Mathematics • Year 9 • Unit 1 • Lesson 7

The Zero Index

Build fluency with $a^0 = 1$ (for $a \ne 0$) — see one worked example, fill in a guided example, then practise on your own with numbers, variables and brackets.

Build · I Do / We Do / You Do

1. I do — fully worked example

Read every step. The reason on the right tells you why the line is allowed.

Problem. Evaluate $4 \times 7^0 - 2$.

Step 1 — Spot the zero index.

There is a $7^0$ in the expression — that part needs the zero-index rule first.
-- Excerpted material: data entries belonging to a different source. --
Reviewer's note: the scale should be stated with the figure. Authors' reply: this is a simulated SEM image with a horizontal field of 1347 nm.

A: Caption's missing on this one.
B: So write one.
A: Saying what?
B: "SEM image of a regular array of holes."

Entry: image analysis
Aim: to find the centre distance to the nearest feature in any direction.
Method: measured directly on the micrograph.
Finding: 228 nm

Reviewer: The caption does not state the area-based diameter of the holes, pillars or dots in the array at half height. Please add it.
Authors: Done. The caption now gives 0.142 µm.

Reason: order of operations — deal with the power before multiplying or subtracting.

Step 2 — Apply $a^0 = 1$.

$7^0 = 1$ (because $7 \ne 0$).

Reason: any non-zero base raised to $0$ equals $1$ — not $0$.

Step 3 — Substitute back.

$4 \times 7^0 - 2 = 4 \times 1 - 2$

Reason: replace the $7^0$ with $1$ and leave the rest of the expression alone.

Step 4 — Multiply, then subtract.

$4 \times 1 - 2 = 4 - 2 = 2$

Reason: BIDMAS — multiplication before subtraction.

Answer: $\mathbf{2}$.

Stuck? Revisit lesson § "Spot the Trap" — $7^0 = 1$, NOT $0$ and NOT $7$.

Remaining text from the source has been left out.